The error into which, in my view of the case, the learned county judge has fallen, is in mistaking the office or function of the notice of appeal; and also the remedy which is to be applied where a defect exists in the notice. > By the Code of 1848, if a party, against whom a judgment had been rendered, desired to review the proceedings and judgment by appeal, he prepared an affidavit, in which he was required to state the substance of the testimony and proceedings before the justice, and the grounds upon which the appeal was founded. If the opposite party deemed the affidavit to be erroneous or defective, he could correct omissions or misstatements therein by an affidavit on his part, and the appeal might be heard on those papers only.' But the court had power, if the affidavits were contradictory or defective in material points, to direct the court below to make a return of the testimony and proceedings, and then the appeal was heard on all the original papers in the case, and which were to constitute the judgment-roll, to be filed in the cause.

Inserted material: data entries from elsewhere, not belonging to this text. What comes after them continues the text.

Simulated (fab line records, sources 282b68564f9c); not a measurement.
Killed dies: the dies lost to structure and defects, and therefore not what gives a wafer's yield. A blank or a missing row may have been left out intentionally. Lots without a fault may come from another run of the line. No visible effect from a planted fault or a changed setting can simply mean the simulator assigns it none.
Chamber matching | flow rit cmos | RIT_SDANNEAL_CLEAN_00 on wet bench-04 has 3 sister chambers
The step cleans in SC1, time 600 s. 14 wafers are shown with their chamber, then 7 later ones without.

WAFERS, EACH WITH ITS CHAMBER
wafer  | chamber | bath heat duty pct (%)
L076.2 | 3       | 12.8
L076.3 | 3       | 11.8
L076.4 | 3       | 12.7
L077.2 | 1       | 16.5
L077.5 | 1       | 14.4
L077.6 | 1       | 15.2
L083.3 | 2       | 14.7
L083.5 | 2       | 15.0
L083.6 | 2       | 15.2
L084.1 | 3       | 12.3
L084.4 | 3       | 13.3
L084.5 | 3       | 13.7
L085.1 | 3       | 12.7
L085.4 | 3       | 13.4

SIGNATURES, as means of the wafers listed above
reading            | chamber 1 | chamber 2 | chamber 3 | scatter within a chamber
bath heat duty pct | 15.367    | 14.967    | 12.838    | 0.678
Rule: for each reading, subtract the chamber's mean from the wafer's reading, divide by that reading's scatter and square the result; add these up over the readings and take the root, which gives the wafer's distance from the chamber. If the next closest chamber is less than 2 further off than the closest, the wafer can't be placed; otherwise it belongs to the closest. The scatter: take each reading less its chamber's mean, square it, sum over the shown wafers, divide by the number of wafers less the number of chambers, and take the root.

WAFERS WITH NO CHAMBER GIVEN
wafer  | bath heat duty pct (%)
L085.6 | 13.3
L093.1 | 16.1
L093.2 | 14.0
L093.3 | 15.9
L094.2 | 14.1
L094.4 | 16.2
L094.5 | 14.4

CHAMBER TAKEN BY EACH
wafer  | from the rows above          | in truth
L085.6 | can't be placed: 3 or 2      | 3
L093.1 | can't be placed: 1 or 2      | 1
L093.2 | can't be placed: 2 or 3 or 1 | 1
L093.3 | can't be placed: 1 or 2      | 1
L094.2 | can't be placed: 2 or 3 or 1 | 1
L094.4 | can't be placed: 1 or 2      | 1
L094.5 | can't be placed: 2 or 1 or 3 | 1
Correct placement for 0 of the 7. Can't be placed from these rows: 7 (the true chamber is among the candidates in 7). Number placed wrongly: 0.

By the Code of 1851, the provisions of which are now in force, the system was somewhat changed, and instead of the affidavit of the party desiring to appeal, he is required to serve a notice of appeal within a given period on the justice and the opposite party; which notice is to “ state the grounds upon which the appeal is founded.” The justice then makes the return, and upon that return the appeal is argued—(Code, § 364)—and the return on which the appeal was heard is to be filed with the clerk, and constitute the judgment-roll. The office of the notice of appeal, therefore, is to require and enable the justice to make a full and complete return of the entire proceedings in *146the cause, and especially to call his attention to the matters which are particularly relied upon to reverse the judgment he has rendered. It gives the court jurisdiction of the parties and the subject matter; and having accomplished this end, its function is performed. It is no indispensable part of the papers upon which the appeal is to be heard in the court above ; and it is no more necessary that it should appear in the printed case than the certificate of a justice of the supreme court, without which no judgment can be reviewed by appeal from the county to the supreme court. If, indeed, the notice is utterly defective in stating the ground of the appeal, the mode of taking advantage of that defect is by a motion to dismiss the appeal; and such was the practice under the old system anterior to the Code, where, in the affidavit which the party was required to make in Order to obtain an allowance of the writ of certiorari, “ the grounds upon which an allegation of error is founded,” was to be stated. In the case of People agt. Suffolk Com. Pleas, (18 Wend. 550,) referred to by the county judge in his opinion in this case, that was the purport of the decision. The common pleas, on account of this defect, says Bronson, J., “ should have quashed the certiorari.”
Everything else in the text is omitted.